The 75-year-old recently unveiled his biographical work titled Memoirs of a Malaysian Eco-Activist, chronicling his non-conformist ways, environmental activism and his perspective of the world.
Born in Japanese-occupied Malaya in the 1940s, Gurmit was a self-professed bookworm when he was a child and found his calling as an environmental advocate whose path has sometimes led him to the wrong side of the authorities. Gurmit later founded two NGOs — Environmental Protection Society of Malaysia and Centre For Environment, Technology and Development Malaysia.
An electrical engineering graduate from Universiti Malaya, Gurmit said he had to work prior to enrolment to save up for fees as he did not get a scholarship.
“I worked as a teacher for one-and-a-half years and spent another six months in the air force. Even when I became an electrical engineer, I didn’t see any conflict between my day job and protecting the environment.”
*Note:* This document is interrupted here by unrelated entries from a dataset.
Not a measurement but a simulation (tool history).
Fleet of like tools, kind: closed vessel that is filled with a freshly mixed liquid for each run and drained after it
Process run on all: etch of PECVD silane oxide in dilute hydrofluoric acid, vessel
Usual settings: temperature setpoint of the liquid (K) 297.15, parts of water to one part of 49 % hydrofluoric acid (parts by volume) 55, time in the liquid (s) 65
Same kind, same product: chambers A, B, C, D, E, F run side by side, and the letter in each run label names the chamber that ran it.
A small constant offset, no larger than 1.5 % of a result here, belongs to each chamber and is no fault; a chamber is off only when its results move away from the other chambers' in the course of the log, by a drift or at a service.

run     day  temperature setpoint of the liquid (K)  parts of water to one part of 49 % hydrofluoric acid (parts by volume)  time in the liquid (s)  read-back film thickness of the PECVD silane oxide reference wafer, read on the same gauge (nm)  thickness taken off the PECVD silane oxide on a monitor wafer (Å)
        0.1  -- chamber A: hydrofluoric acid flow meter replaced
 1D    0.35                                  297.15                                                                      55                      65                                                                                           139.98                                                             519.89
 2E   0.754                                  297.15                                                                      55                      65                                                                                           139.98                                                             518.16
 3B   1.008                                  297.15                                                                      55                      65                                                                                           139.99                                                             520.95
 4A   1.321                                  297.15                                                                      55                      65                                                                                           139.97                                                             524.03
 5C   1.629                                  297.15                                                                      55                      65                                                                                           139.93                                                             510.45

He was an assistant electrical engineer for five years before calling it quits to dedicate his life to environmental activism. “When people ask me how I’m an engineer and an environmentalist at the same time, I often tell them an engineer doesn’t have to be a destroyer of the environment. We should learn to live with nature.”
On youths being aware of environmental issues, Gurmit said it is still in transition as mindsets have not changed much. “Although the younger generation talks a lot about ‘going green’ today, their understanding is quite superficial. For example, they change mobile phones all the time but don’t realise the act contributes to e-waste.”
He added that millennials have a limited attention span.
“Most of them will do something very interesting for a short while, and move on to another project. They have gimmicky green projects such as planting trees but they forget the trees need to be maintained. Without proper care, the trees will be dead in just three months. At the end, the project becomes a futile exercise.
“These are some issues I pointed out in my book and speeches. To solve environmental problems properly, we need to do it long-term with a genuine interest to pursue and persevere.
“Hopefully there will be more people, who after reading my book, will have an understanding of what I have been doing,” he said.
Aside from and life stories, the book has more than 50 photographs particularly about his work with the Malaysian government and regional NGOs.
The book is available in major bookstores.